On top of this, the government has been unfairly using money from the generated surplus (which is dwindling). They put the surplus into a "Trust Fund" to invest in for the benefit of the US citizens and their future. So what do they invest it in? Treasury securities... So now Uncle Sam has the right to use the money from the sale of those government bonds however it sees fit.

I think in any other corporate arena such a practice would be called money laundering... But go figure.

God bless America!

caulfield

#6
I know Andrew Jackson is infamous for his cruelty to Native Americans, but two quotes by him really ring true today...

"The bold effort the present (central) bank had made to control the government ... are but premonitions of the fate that await the American people should they be deluded into a perpetuation of this institution or the establishment of another like it."

"Gentlemen, I have had men watching you for a long time and I am convinced that you have used the funds of the bank to speculate in the breadstuffs of the country. When you won, you divided the profits amongst you, and when you lost, you charged it to the bank. You tell me that if I take the deposits from the bank and annul its charter, I shall ruin ten thousand families. That may be true, gentlemen, but that is your sin! Should I let you go on, you will ruin fifty thousand families, and that would be my sin! You are a den of vipers and thieves."

Years ago, Steinbeck wrote The Grapes of Wrath to protest against the enslavement of the US citizen to the banking system as Washington turned a blind eye and supported corporate America. When the fog finally clears from this economic catastrophe, I hope another writer has the balls to stand up and do the same for all of us...

If we do not do our duty to crucify our politicians, revolt against our current system, and DEMAND some real changes, then the next generations will do it for us... But instead of crying out against our leaders and our government, they will blame us for being a generation of worthless, greedy, self-centered, ignorant people who lived far beyond their means, charged the bill on credit, and passed the debt on to our children.

I truly hope it does not come to that.

Peace all.

laughingwillow

#7
Right on, caul.

But it sure appears we are headed in that direction. (Do nothing.)

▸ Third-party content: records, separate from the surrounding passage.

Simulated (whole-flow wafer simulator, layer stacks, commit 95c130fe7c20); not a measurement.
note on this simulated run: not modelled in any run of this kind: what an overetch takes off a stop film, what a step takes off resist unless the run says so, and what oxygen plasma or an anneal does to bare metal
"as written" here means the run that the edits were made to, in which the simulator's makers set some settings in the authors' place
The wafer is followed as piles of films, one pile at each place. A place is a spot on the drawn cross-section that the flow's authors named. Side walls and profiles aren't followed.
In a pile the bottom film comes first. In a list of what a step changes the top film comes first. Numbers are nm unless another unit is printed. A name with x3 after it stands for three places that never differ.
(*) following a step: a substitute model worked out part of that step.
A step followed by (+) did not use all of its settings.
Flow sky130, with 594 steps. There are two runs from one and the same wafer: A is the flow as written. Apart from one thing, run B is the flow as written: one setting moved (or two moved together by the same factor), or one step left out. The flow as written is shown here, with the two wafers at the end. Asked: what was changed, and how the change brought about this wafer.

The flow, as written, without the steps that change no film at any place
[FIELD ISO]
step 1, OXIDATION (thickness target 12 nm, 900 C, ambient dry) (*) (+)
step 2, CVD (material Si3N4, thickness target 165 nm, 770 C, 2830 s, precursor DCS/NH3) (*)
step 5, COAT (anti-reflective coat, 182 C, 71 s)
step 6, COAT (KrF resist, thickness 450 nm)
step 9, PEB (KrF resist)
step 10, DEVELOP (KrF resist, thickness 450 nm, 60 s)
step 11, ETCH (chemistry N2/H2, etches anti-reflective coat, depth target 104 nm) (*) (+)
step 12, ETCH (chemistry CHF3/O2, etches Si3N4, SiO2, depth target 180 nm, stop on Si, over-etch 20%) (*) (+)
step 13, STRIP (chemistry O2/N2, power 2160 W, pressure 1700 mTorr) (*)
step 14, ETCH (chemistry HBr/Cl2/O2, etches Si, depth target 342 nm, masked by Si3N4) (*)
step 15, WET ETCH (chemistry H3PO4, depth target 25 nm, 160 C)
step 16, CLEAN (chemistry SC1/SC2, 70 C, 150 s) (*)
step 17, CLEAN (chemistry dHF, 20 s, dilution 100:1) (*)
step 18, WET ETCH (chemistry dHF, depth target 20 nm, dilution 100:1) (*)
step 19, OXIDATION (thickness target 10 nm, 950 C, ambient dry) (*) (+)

I'm not real optimistic that the current, backward trend is going to reverse any time soon. Authoritarianism is on the rise in this country, imo. And the mainstream media is helping propagate the necessary mindset to the masses.

As it stands, an effort is required extract oneself from the current reality being sold to the people. Spiritual children are being allowed to set the precedent and make laws inhibiting real personal (spiritual) growth. The symbolic has replaced the active for most. The only hope I see is in the potential for a psychedelic revolution, where the active sacrament is returned to It's rightful place in the act of worship.

lw
Lost my boots in transit, babe,
smokin\' pile of leather.
Nailed a retread to my feet
and prayed for better weather...

senorsalvia

#8
It really boggles the mind to think about this stuff eh??  I mean, it's not as if the public at large is unaware of the ever more present signs of economic duress...  Gas prices/milk/taxes/yadda yadda...  I'd make a bit of a guesstimate and say that the US will end up steadily dwindling its assets until we are merely another country instead of the actual economic superpower of the globe.......
Cognitive Liberty:  Think About It!!

caulfield

#9
Quote from: "senorsalvia"the US will end up steadily dwindling its assets until we are merely another country instead of the actual economic superpower of the globe.......
The facts below are collected from Wikipedia reflecting data as of 2007 estimates:

China
National debt = 18.4% of GDP
Current account balance = $372 billion (Ranked #1)

Russia
National debt = 5.9% of GDP
Current account balance = $93 billion (Ranked #4)

USA
National debt = 60.8% of GDP
Current account balance = -731.2 billion (Ranked #164)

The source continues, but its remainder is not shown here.